We talked to Kasia Sykus from Brisbane, Australia about her travels and experiencing japan for the first time as a photographer.
Written by Kasia
On my recent trip to Japan and also being my first I was excited to discover some of its best secrets. From the delicious food, the welcoming locals, beautiful scenery, and fantastic fashions. I had always been interested in capturing the everyday culture of a place and documenting what is as is. To my surprise I slipped into the background of the everyday ongoings so seamlessly in Japan. If I ever were noticed in a crowd with a camera a lot of the people on the street tended to just carry on unphased - just the way I like it.
I had the pleasure of travelling with the No More Ugly Backpack during my trip and it never left my side! This versatile little beast is a well disguised camera bag that blends just as well as I like to blend into scenes as a photographer. The backpack served me well on long train commutes from Tokyo to Kyoto and vice versa with a back pocket for my laptop and so much space for all my photographic gear that I carried three cameras and still had enough room to pack everyday items. It's weather sealed zips left me with no worries when I ventured out in bad weather too.

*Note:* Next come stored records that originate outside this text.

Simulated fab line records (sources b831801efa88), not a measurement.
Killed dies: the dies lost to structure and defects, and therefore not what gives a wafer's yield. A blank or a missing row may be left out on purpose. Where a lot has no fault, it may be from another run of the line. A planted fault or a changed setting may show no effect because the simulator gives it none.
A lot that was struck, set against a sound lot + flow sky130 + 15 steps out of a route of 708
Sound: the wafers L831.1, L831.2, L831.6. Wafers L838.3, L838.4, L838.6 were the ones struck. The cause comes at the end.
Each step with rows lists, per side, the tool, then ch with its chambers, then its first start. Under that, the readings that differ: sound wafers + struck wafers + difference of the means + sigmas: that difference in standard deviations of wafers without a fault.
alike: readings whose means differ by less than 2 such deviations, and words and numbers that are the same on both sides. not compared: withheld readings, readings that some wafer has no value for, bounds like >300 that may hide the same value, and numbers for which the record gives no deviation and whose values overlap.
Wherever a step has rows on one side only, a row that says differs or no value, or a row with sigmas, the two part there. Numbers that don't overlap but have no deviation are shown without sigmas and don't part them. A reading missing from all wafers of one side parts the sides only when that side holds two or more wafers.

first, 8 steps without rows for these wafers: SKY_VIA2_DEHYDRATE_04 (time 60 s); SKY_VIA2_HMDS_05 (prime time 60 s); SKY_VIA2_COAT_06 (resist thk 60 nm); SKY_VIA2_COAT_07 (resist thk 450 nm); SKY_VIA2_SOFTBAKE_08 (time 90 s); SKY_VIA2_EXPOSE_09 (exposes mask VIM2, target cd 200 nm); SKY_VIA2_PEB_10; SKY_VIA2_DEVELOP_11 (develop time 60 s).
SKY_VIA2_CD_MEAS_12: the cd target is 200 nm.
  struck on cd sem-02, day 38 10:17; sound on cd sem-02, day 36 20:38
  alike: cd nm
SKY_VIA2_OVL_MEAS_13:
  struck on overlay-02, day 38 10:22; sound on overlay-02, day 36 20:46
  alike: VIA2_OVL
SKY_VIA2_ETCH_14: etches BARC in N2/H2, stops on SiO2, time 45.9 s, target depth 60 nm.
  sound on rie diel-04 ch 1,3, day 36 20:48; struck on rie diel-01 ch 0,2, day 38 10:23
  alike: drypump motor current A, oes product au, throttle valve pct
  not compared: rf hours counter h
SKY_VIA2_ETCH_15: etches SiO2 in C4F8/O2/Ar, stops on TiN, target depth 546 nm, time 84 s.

Just over two weeks in this fantastic country was by far not enough and I felt very much like a tourist capturing photos throughout the trip. I wanted to take myself out of that mindset and focus on finding the things in Japan that maybe others wouldn’t notice in their day to day lives. Here is a list of Japanese travel highlights for your viewing and some interesting notes about a few of the places if you haven’t been before!
The bamboo forest located in a quite suburb of Kyoto is a visual place of peace and tranquillity. Upon arrival I was amazed to actually find that the it's only just a small stretch of path and about all you see in this photo. The neighbourhood surrounding it was quaint but a train station is pretty much right next to it that you can hear! If you want great pictures it’s best to get there by at least 8am off season before it gets too busy.
These cheeky characters took their time to visit the hot springs only ariving later on in the day around lunch as it is not cold enough for them to swim in spring/summer seasons. Leaving them with little desire to come down the cliff and visit. The park ranger however called for and enticed them with feed and soon twenty odd of them descended! They were great entertainment and it was interesting to watch tourists interact with the monkeys and see how close they would get for a good social media picture.
Visit in the early hours of the morning as the sun is rising for the best light. The place actually felt magical and the walk was a lot longer and harder then expected so good footwear is advised. There is a few sly looking fox statues throughout the trail. I shared with my travel companion about a Japanese legend of how some believe that foxes here turn into people. The trail of shrines had hidden paths that lead off to private properties on the mountain and there were also a lot of wild cats, mostly black.
Have you ever seen a deer use a pedestrian crossing to cross a road? I have and couldn’t believe it! If you are wanting to visit the park give some credit to these smart and curious animals that have even learnt to bow their heads to increase their chances of a tasty deer snack from a tourist. They weren’t just in the 'park' they were on the street, walkway, next to the shops and happily mingling with humans. You can tell the Japanese have a lot of respect and established tradition around their countries animals.
Compact living equals compact tiny dogs for the city! Much to my amusement I approximately got to pat around 20 dogs during my time in Tokyo and every owner was happy to stop and tell me their dogs cool Japanese name. You can find them being pushed in dog prams, in the baskets of bikes, minding shops with their owners and out and about on a sunny day.
They are EVERYWHERE and ingrained in Japan’s lifestyle and culture of a easy and readily accessible society. Thirsty? No worries I can guarantee that you will pass at least ten on your way back to your hotel. They’re situated in groups at train stations, in front of private houses and local businesses, heritage sites, shrines, in alleyways and even on empty lots in forests? This type of convenience caught my eye and it was perhaps the one concept I captured most in Japan.